This invention has been made based on the above findings, and provides the following construction to fulfill its object. A radiation detector according to this invention includes (a) a radiation sensitive semiconductor layer for generating carriers upon incidence of radiation; (b) a high resistance film formed to cover an upper surface of the semiconductor layer for selecting and transmitting the carriers; (c) a common electrode formed on an upper surface of the high resistance film for applying a bias voltage to the high resistance film and the semiconductor layer; (d) a matrix substrate formed on a lower surface of the semiconductor layer for storing and reading, on a pixel-by-pixel basis, the carriers generated in the semiconductor layer; (e) a curable synthetic resin film covering entire surfaces of the semiconductor layer, the high resistance film and the common electrode formed on an upper surface of the matrix substrate; (f) an insulating auxiliary plate disposed opposite the matrix substrate across the curable synthetic resin film, and having a thermal expansion coefficient comparable to that of the matrix substrate; and (g) a barrier layer formed of an insulating material, which is formed on the upper surface of the high resistance film along an outer edge of the common electrode, prevents a chemical reaction between the semiconductor layer and the curable synthetic resin film, is adhesive to the curable synthetic resin film, and does not chemically react with the semiconductor layer.

The radiation detector according to this invention has a barrier layer on the upper surface of the high resistance film along the outer edge of the common electrode, which enables prevention of a chemical reaction between the semiconductor layer and curable synthetic resin. The barrier layer is adhesive to the curable synthetic resin film, and this can prevent strength being insufficient, such that temperature changes cause separation at interfaces between the barrier layer and curable synthetic resin film, thereby reducing the effect of inhibiting warpage and cracking. The material for the barrier layer is an insulating material not including a substance that would chemically react with the semiconductor layer. This can prevent components of the material for the barrier layer from chemically reacting with the semiconductor layer. Consequently, creeping discharge at the outer edge of the common electrode where electric fields concentrate can be prevented.

By forming the barrier layer on the upper surface of the high resistance film along the outer edge of the common electrode, a discharge phenomenon such as creeping discharge can be prevented as with the construction having a barrier layer over entire exposed surfaces of the semiconductor layer, high resistance film and common electrode. However, since the barrier layer is not formed over the entire exposed surfaces of the semiconductor layer, high resistance film and common electrode, the barrier layer can be formed easily, and the material cost of the barrier layer can be held down.

In the radiation detector according to this invention, it is preferred that the common electrode is shaped polygonal, and the barrier layer is formed on upper surfaces of areas limited to portions around vertexes of the common electrode, of areas of formation on the upper surface of the high resistance film along the outer edge of the common electrode. When the common electrode is polygonal, the greater part of discharge phenomenon such as creeping discharge can be inhibited by forming the barrier layer only in the vertex portions where electric fields concentrate. The barrier layer can be formed more easily, and the material cost of the barrier layer can be further held down.
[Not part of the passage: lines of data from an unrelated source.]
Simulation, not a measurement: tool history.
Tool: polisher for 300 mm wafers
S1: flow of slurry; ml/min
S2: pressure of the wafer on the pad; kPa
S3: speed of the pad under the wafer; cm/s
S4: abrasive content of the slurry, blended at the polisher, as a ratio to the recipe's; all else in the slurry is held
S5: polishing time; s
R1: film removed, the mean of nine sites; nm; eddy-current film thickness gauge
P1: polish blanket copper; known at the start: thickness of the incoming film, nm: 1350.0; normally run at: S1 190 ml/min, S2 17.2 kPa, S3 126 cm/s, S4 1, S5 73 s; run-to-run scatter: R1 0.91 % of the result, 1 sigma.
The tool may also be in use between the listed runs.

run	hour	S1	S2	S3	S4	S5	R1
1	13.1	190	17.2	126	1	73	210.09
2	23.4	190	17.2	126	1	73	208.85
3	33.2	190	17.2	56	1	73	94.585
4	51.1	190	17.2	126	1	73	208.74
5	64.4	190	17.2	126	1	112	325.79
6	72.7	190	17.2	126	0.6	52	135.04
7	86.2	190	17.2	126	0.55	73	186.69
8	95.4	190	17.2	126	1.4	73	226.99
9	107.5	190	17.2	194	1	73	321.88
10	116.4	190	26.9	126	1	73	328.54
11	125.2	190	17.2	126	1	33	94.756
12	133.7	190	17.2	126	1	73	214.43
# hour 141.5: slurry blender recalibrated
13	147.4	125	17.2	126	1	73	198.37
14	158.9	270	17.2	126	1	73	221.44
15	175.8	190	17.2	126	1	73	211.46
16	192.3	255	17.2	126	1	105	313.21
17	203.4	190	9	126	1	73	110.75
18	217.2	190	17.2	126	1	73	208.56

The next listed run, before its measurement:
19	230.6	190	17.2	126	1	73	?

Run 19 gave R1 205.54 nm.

In the radiation detector according to this invention, it is preferred that the matrix substrate is an active matrix substrate having picture electrodes for collecting, on a pixel-by-pixel basis, the carriers generated in the semiconductor layer, capacitors for storing charges corresponding to the number of carriers collected by the picture electrodes, switching elements for reading the charges stored, and charge wires arranged in a grid pattern and connected to the switching elements arranged at respective grid points. This enables manufacture of a radiation detector subject to little influence of crosstalk though it has a large screen.

In the radiation detector according to this invention, it is preferred that the semiconductor layer is amorphous selenium. This enables manufacture of a radiation detector with a large area. Preferably, the curable synthetic resin film is an epoxy resin. Consequently, since adhesiveness to the auxiliary plate is good, there is no possibility of separation at surfaces of adhesion. Since the epoxy resin has a high degree of hardness, there is little possibility of warpage and cracking due to temperature changes.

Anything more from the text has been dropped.